89% of English schools are good or better but DfE tables don’t reflect that
Nearly nine in ten of schools in England are good or better according to latest Ofsted data*.
Secondary schools are more likely to be Outstanding (23%) than primary schools (19%) but the proportion of secondary schools which are Good (56%) is lower than for primaries (68%). Primary schools are also far less likely to be Inadequate (1%) than secondary schools (5%).
The improvement in school judgements shows the high quality of English schools particularly in the primary sector as judged by Ofsted.

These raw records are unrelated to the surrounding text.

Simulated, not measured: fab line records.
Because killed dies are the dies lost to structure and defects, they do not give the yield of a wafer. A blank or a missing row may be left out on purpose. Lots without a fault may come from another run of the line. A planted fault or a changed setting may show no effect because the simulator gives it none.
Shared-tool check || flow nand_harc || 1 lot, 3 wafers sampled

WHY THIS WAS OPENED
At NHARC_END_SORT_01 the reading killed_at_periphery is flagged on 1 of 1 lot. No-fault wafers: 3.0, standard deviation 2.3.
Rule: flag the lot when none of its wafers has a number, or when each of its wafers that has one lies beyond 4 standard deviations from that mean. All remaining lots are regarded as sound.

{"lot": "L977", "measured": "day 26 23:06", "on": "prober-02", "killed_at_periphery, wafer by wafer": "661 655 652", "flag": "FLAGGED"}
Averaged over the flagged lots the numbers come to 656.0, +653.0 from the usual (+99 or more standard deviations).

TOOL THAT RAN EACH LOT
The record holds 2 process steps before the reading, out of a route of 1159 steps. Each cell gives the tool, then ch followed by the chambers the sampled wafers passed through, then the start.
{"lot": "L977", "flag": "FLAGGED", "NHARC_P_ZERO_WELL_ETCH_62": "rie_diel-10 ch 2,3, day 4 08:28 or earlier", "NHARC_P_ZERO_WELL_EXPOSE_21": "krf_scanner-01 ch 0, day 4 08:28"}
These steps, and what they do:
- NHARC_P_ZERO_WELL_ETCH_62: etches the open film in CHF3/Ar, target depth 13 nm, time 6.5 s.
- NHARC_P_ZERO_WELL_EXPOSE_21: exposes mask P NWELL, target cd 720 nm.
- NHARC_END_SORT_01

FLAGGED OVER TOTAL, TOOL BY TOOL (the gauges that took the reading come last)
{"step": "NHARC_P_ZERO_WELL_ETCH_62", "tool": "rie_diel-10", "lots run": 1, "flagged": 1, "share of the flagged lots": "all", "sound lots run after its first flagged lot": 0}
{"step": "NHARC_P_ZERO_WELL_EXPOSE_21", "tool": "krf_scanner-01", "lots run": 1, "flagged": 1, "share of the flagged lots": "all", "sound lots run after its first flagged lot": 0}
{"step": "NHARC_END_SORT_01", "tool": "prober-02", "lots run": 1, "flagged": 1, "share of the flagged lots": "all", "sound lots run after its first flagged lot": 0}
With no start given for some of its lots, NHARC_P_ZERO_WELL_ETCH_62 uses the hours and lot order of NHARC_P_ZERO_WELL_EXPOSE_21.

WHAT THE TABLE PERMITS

The Government implies this improvement is down to policies since 2010. A letter from my MP said ‘reforms since 2010 have had a transformational effect on education in this country’. But the rise in Ofsted judgements of good or better is more to do with the way Ofsted undertakes inspections. There is more emphasis on schools judged requires improvement or inadequate and less on those judged good.
Outstanding schools are exempt from further inspection unless there’s a problem. Ofsted inspections which upgrade schools to outstanding will obviously increase the number of such schools if the numbers upgraded exceed the small number downgraded and most existing outstanding schools are exempt from inspection.
The exemption from future inspections for outstanding schools means many have inspection judgements which are nearly a decade old. There must come a time when these judgements are past their use-by date.
Many outstanding schools were fast-tracked to academy status after the Academies Act was passed in 2010. In theory, academies are new schools which haven’t been inspected. In practice, however, many academies still carry their pre-conversion judgements. Bourne Grammar School, for example, is outstanding. But the date of inspection was 6 March 2008, over nine years ago.
If you want to read Bourne Grammar’s report, however, you won’t find it on Ofsted’s website. Search for Bourne Grammar and you’ll learn the latest ‘report’ was 18 February 2012. But that isn’t a report – it's the academy conversion letter. To confuse things further the Department for Education (DfE) school performance table for Bourne Grammar says ‘No Ofsted assessment published’.
Bourne Grammar isn’t alone in having ‘No Ofsted assessment published’ in DfE performance tables. I searched for Lincolnshire secondary academies on the DfE tables website. Each one is listed as ‘No Ofsted assessment published’ despite several having been inspected post-conversion.
It appears, then, that DfE school performance tables are not aligned accurately with Ofsted data.
But let’s return to the implication that post-2010 reforms are responsible for improvement in Ofsted judgements. If that were the case, we’d expect the flagship academies programme to have had an overall positive effect. But the heavily-academised secondary sector trails the less-academised primary sector in the proportion of schools which are good or better. And the higher proportion of outstanding secondary schools is offset by a higher proportion of inadequate ones.
The truth is improvement in individual Ofsted judgements is down to changes in the way Ofsted inspects schools and, more importantly, to the efforts of each school, academy or non-academy. This is despite, not because of, education policy since 2010.
Search DfE school performance tables here.
ADDENDUM 19 May 08.32. the sentence in the original article, 'The improvement in school judgements shows the high quality of English schools particularly in the primary sector' has been amended to make it clear I was referring to Ofsted judgements. Not everyone has faith in Ofsted judgements. And the greater the gap between inspection date and the present, the less reliable the judgement is likely to be (this particularly pertains to Outstanding judgements which are several years old). But the Conservatives hold much store by Ofsted judgements even to the extent of claiming their reforms are responsible for the rise in judgement quality overall. This is not true for reasons given above. The test-heavy, test-result-reliant system they have created makes it more difficult for schools to provide a rich education experience for all children particurlarly at secondary level and in Year 6 of primary schools. It's testament to teachers at the chalk face in England that most are still committed to this ideal.